Non-current trade and other receivables are composed of financial assets classified as at amortized cost.
The Group classifies its financial assets as at amortized cost if both of the following criteria are met:

The assets are held within a business model whose objective is to collect the contractual cash flows and
The contractual terms give rise to cash flows that are solely payments of principal and interest.

(i)    Loans receivable

During October 2020, Arrival Group entities entered into multiple loan agreements with the Wider Group Employees and provided (a) interest free 12 months loans in an aggregate amount of EUR 38,257,000 , (b) 10 years loans with an annual interest rate of 1.12% in an aggregate amount of EUR 2,451,000 and (c) 10-year loans with an annual interest rate of 1.50% in an aggregate amount of EUR 1,402,000 (d) interest free 10 years loans in an aggregate amount of EUR 476,000 to the RSP participants to finance the purchase of ordinary shares in Arrival Luxembourg S.à r.l. This was a non-cash transaction.
At initial recognition the loans have been measured at fair value of EUR 27,400,000 (note 13B). The loans, as per the accounting policy of the group, are accounted for at amortized cost and the impact of the interest generated is presented in finance income as interest receivable (see note 21). The difference between the fair value and the nominal value of the loans has been recorded in the RSPs reserves.
On September 30, 2021, the Group signed new loan agreements with some employees of the Group, in order to re-finance the RSP loans of the employees that were expiring in October 2021. Due to the refinancing, IFRS 9 requires derecognition of the carrying amount of the loans re-financed and to recognize the fair value of the new loans granted. The carrying amount the loans that has been derecognized amounted to EUR 32,291,894. The fair value of the new loans granted amounted EUR 28,664,736. The net impact amounted to EUR 3,628,000 and it is presented in Finance cost (see note 21).
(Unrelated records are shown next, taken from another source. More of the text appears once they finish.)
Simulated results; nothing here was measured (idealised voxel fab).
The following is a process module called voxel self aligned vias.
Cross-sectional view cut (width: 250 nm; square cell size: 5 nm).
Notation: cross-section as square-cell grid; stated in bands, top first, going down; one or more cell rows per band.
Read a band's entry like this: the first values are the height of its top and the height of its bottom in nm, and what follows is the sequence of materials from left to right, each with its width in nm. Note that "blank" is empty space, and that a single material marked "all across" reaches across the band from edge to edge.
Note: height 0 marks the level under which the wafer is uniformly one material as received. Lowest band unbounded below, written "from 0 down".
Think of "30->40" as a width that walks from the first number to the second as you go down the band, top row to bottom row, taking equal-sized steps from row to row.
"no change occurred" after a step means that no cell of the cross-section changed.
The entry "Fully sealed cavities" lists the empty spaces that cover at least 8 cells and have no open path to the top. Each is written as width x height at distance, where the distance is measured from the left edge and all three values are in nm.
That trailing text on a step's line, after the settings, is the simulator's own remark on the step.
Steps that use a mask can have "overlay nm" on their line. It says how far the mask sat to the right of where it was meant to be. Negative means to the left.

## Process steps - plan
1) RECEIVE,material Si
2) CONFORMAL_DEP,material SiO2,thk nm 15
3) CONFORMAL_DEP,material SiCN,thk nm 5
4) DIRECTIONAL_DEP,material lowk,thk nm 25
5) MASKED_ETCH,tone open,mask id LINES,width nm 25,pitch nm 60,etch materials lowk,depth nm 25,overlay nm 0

As of December 31, 2021, management decided to amend the terms of the loans maturing in October 2022 and to extend them to October 10, 2027. The loan extension has been approved by the Board of Directors on April 8, 2022. Accordingly, management has reassessed the expected redemption date for all loans and based on the updated redemption dates the BSMOPM yields a fair value of the loans maturing in October 2027 of EUR 18,188,945 and a fair value for the loans maturing on October 10, 2030, of EUR 2,074,172. The difference between the carrying amount of the loans expected to mature in 2027 and the fair value of this loans has been recorded as impairment of RSP for EUR 11,086,000 loans and it is presented in the Finance cost (see note 21).

The change in estimate of the repayment for the RSP loans maturing in 2030 has resulted in a charge to the consolidated statement of profit or (loss) for the period of an amount of EUR 1,475,454.

An analysis indicating the sensitivity of the loans fair value to a change in some key input factors can be found in the section regarding the “use of estimates and judgements” within page F-23.

(ii)    Call deposits

The Call deposit is comprised of deposits the Group have made for facilities in the US and the Group does not have the right to withdraw the money. The Call deposits will be maintained and renewed as needed in order to comply with the terms of the lease agreements.

(iii)    Cash guarantees and deposits

Cash guarantees and deposits are amounts that some companies of the Group have deposited in escrow accounts in order to obtain a lease and/or to obtain services provided by third parties. The cash guarantees match each lease duration. The leases expire between 2 to 15 years.
B.    Current trade and other receivables
20212020
In thousands of euro
R&D tax credits13,103 21,298 
VAT receivable12,170 5,260 
Other tax receivables12,201 — 
Call deposit— 427 
Deferred charges986 43 
Loans receivable126 23,913 
Impairment of other receivables(37)(6)
Other receivables1,475 489 
Total40,024 51,424 
R&D Tax Credits are credits that our UK companies have claimed based on the R&D incentive program of the UK government. The Research and Development Expenditure Credit ("RDEC") incentive programme credits of EUR 14,031,310 (2020: EUR 6,728,861) are recognized in intangible assets and EUR 3,472,979 (2020: nil) as credit in the statements of profit or loss against non-capitalized programme expenses. Small and Medium Enterprise Research and Development ("SME R&D") relief is credited to tax expense in the consolidated statement of profit or (loss) (see note 17A), in 2021 Arrival was no longer eligible to the tax relief offered by the program due to size, in 2020 the relief credited to tax expense was EUR 13,252,206. Loans receivable comprises short term loans to employees including mobility incentive scheme of cycling to work.